In recent weeks, labor unions and Occupy-inspired protesters have organized one-day strikes of fast-food workers as a way of securing either increases in the minimum wage, local living wage ordinances, or union contracts for the workers.  One such strike just took place in Milwaukee.  The usual interests take the usual positions.
"The Wisconsin State AFL-CIO is proud to stand in solidarity with striking fast food workers whose actions today are calling attention to income inequality, worker exploitation, and the right to a living wage and to a union," said Phil Neuenfeldt, president of the Wisconsin State AFL-CIO.

Scott DeFife, executive vice president for policy and government affairs for the National Restaurant Association, said the organizing campaigns in Milwaukee and other cities were targeting an industry that "has not been heavily unionized."

"Restaurants care about their employees, and the restaurant industry provides opportunities for millions of Americans, women and men from all backgrounds, to move up the ladder and succeed. In addition to providing more than 13 million job opportunities, the industry is one of the best paths to achieving the American dream, with 80% of owners and managers having started their careers in entry-level positions," DeFife said.

According to the Milwaukee Workers Organizing Committee, the loss of tens of thousands of manufacturing jobs has forced workers to rely on low-paying jobs in fast food and retail. The group cites the Bureau of Labor Statistics, which says seven out of 10 growth occupations are considered low-wage.
Hidden among the usual give and take of the talking points is a reality in which fast-food is no longer an entry level job.
Some restaurants have said they'll trim the hours of employees this year to get below the 30-hour threshold that will make them pay health insurance, starting next January, under the new health law.

Until recently, there had been no efforts to unionize fast-food employees because the industry has been beset by high turnover and largely populated by teens and young adults working in part-time or seasonal jobs. The recession and sluggish recovery, however, has given rise to a new class of adult fast-food worker who can't find other employment.
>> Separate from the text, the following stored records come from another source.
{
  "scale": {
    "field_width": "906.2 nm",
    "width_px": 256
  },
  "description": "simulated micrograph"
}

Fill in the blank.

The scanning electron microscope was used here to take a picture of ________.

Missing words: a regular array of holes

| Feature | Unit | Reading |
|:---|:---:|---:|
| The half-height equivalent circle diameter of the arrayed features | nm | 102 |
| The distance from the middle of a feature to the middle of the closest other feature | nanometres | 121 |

"It's a job for adults supporting families," says Tsedeye Gebreselassie, staff attorney for the National Employment Law Project.

The ranks of limited-service restaurant workers have increased 11.5% to 3.8 million since the job market hit bottom in February 2010, nearly twice the rate of all private employees.
Identifying the causal responsibility for the disappearance of manufacturing jobs is a bigger challenge than I can hope to rise to in a brief post.  There may be researchers able to investigate the refractory evidence in future, that is, if there are any careers for academic researchers in the future.  It can't help, though, that public policies include incentives for employers to reduce working hours rather than pay additional fringe benefits (that in itself a reversal of the incentives) at the same time that working adults whether out of desperation or as more sympathetic individuals to union organization are making careers out of what used to be entry-level jobs.  Not a good time to be a young person.